PJM MIC Briefs: Dec. 4, 2024

PJM Lays out 2nd Planned Capacity Market Filing

PJM Vice President of Market Design and Economics Adam Keech told the Market Implementation Committee on Dec. 4 that the RTO plans to file governing document revisions with FERC to expand the requirement that resources must offer into the capacity market to also apply to all resources holding capacity interconnection rights, namely intermittent, hybrid and storage resources.  

The proposal also may include related changes to the market seller offer cap (MSOC). 

A Members Committee meeting has been scheduled for Dec. 13 for PJM to consult with stakeholders on the proposal, and Keech said additional presentations are likely at the Markets and Reliability Committee’s Dec. 18 meeting. With the aim of having the changes effective for the 2026/27 auction, scheduled to be conducted in July, Keech said PJM is targeting making the filing by Feb. 4, which is the deadline for generators to withdraw their capacity status. 

PJM had signaled it was considering a proposal to expand the must-offer requirement in its request that FERC dismiss a complaint by several consumer advocates that the rules in place for the 2026/27 Base Residual Auction (BRA) would not adequately mitigate market power, among other concerns. The RTO argued that would resolve the advocates’ concerns (EL25-18). (See Consumer Advocates File Wide-ranging Complaint on PJM Capacity Market.) 

“PJM is actively considering whether there is sufficient time to fully develop a proposal that would expand the must-offer requirement to intermittent resources, capacity storage resources and hybrid resources without further delaying the BRA for the 2026/2027 delivery year scheduled for July 2025,” the RTO wrote. “If PJM determines that is possible, the Members Committee will be promptly consulted.” 

In response to a stakeholder question, Keech said the filing would not propose requiring demand response resources to offer into the market. 

Meeting materials posted for the Dec. 13 MC meeting state the proposal would use the Capacity Performance quantifiable risk (CPQR) value as a floor to the MSOC. Under the status quo, offers can be capped at zero, which PJM says can be less than their risk of taking on a capacity commitment. 

“This ensures that capacity market sellers can always submit an offer that reflects the incremental risk of taking on a capacity commitment,” according to the presentation. 

The materials also say PJM plans to allow segmented offer caps as part of the filing, which would allow weather-dependent generators to reflect increased risk at higher capacity commitments. 

Several renewable developers and their advocates objected to making changes of this magnitude in such a manner. 

“This is not a way to run a wholesale market and inspire stakeholder [and] investor confidence,” Tangibl Group Director of RTO and Regulatory Affairs Ken Foladare said. “We can’t keep going on this way.” 

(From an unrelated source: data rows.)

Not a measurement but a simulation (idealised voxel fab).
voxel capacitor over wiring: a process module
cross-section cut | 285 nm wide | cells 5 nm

In a series of reports on the 2025/26 BRA, the Independent Market Monitor argued that categorically exempting resources from the must-offer requirement suppresses supply and inflates clearing prices. It included a scenario in which the auction was run with a mandate that those resources offer into the market, which the report said would have reduced market seller revenues by over $4.1 billion, a 28.2% reduction. 

Monitor Joe Bowring told RTO Insider that PJM’s proposed MSOC approach would revive a component of an RTO proposal that was rejected by FERC in February. (See FERC Rejects Changes to PJM Capacity Performance Penalties.) He said it would take an incorrect view of resource risk by expecting intermittent resources to run at times they are unable to, and then allowing those generation owners to account for that in the CPQR component of their offer. Instead, he said PJM should exempt intermittents from underperformance penalties when they cannot operate because of ambient conditions and reflect that in allowable CPQR elements. 

PJM Seeks Revised Black Start Compensation

PJM’s Glen Boyle presented additional details on the RTO’s proposal to rework two formulas used to determine compensation for resources providing black start service. 

The change would replace the use of zonal net cost of new entry (CONE) values in the formulas with a five-year average of the RTO-wide CONE. The affected formulas are the NERC Critical Infrastructure Protection (CIP) rate and the base formula rate, the latter of which Boyle said is used by about 90% of black start units. There currently are no resources on the CIP rate, used for units that are designated as critical infrastructure by NERC. 

The proposal is in response to CONE values in several locational deliverability areas (LDAs) falling to zero in the planning parameters posted for the 2026/27 BRA, substantially reducing compensation for black start units under the status quo formula. The diminished CONE is fueled by a higher energy and ancillary service (EAS) offset for combined cycle generators — which is set to be used as the reference resource for the first time in the 2026/27 auction — and a greater spread between gas and electric prices generally increase energy market revenues for gas units. 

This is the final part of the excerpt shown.